Shadow transport secretary Mary Creagh reiterated Labour's position that there can be "no blank cheque" for the HS2 rail project.

Ms Creagh said:

We must address the capacity problems that mean thousands of commuters face cramped, miserable journeys into cities like Birmingham, Manchester, Leeds and London.

But there can be no blank cheque and ministers must get a grip on costs.

HS2 must have broad support 'or it will be nothing'

Transport Secretary Patrick McLoughlin is expected to say that although he respects the "lively debate" on the HS2 rail project, it must be a national project with broad support across the political parties "or in the end it will be nothing."

Transport Secretary Patrick McLoughlin.
Transport Secretary Patrick McLoughlin is accusing Labour of 'playing politics with our prosperity' over HS2. Credit: David Jones/PA Wire

In a speech at a rail conference in Manchester, Mr McLoughlin will tell delegates: "Let me say something very direct to those in the opposition who have learnt nothing from the past.
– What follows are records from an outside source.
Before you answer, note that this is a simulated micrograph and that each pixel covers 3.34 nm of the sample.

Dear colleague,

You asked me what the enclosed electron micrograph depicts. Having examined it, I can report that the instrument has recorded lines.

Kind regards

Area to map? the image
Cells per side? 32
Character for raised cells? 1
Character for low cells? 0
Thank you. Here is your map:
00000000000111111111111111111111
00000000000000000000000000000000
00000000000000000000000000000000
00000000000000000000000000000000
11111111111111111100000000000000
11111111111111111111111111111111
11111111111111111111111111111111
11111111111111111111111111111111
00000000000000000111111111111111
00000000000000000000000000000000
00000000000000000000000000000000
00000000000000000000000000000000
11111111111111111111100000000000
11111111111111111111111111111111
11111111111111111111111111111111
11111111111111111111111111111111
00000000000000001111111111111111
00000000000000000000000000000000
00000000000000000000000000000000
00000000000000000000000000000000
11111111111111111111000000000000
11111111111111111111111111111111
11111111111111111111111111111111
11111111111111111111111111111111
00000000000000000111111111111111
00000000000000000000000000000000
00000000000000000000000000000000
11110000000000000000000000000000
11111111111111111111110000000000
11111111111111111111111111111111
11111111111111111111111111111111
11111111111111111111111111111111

"You can't say one day you back better infrastructure only the next threaten to stop it being built.

"You can't go on claiming to want one nation if you won't back the things that will bring it together."

'2,770 weekend rail closures needed' to rival HS2

The Government is due to publish a report, prepared by Network Rail and management consultancy Atkins, setting out the case for the HS2 high-speed rail project.

A graphic of the HS2 project.
The Government is hitting out at critics of the HS2 national high-speed rail project . Credit: HS2/PA Wire

This is believed to have concluded that there would have to be 2,770 weekend closures - totalling 144,000 hours of work - on the East Coast, West Coast and Midland main lines if it was to replace the intended capacity of HS2.

The study warns that, during a typical weekend, the journey time from London to Leeds could more than double from two hours 10 minutes to more than four-and-a-half hours.